If your goal is a safer everyday feeding plan, build the diet around tested hay, safe pasture, and nontoxic browse rather than routine grain feeding. Good grass hay, mixed grass-legume hay, and well-managed browse often meet the needs of adult maintenance goats better than sweet feeds or large concentrate meals. Feeding hay in a manger can also reduce waste and help keep forage cleaner.

If a goat needs extra calories, there are usually several options besides pouring on grain. Depending on your vet's guidance, that may include improving forage quality, adding a measured amount of alfalfa, using a balanced commercial goat pellet, or adjusting feeding access for thin herd members. These approaches can be easier on the rumen than sudden increases in textured grain mixes.

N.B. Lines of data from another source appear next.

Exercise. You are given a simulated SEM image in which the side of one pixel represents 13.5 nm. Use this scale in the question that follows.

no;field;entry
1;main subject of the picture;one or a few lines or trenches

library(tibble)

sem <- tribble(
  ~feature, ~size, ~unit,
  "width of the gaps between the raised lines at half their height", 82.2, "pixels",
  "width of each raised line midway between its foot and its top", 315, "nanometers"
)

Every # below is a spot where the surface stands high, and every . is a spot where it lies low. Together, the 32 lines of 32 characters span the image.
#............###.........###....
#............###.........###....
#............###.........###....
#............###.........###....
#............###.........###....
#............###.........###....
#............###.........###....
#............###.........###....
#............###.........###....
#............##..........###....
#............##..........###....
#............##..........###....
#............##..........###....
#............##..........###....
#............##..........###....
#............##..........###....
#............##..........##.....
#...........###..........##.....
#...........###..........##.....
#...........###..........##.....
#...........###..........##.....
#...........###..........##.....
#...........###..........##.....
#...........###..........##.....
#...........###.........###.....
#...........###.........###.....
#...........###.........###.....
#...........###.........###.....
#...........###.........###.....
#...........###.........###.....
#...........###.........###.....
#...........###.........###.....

For minerals, a goat-specific loose mineral is usually a safer choice than a generic block or a sheep mineral. Loose products are often consumed more consistently, and goat formulas are more likely to account for copper needs. In 2025-2026 U.S. farm-supply pricing, loose goat minerals commonly run about $15-$24 for 8 to 25 pounds, while 50-pound goat feeds often fall around $20-$30 per bag, though local costs vary.

The safest alternative to guesswork is a ration review with your vet when your goat is pregnant, lactating, losing weight, forming urinary stones, or eating mostly stored hay. A feeding plan that matches breed, sex, age, body condition, and local forage quality is usually more useful than copying a one-size-fits-all chart.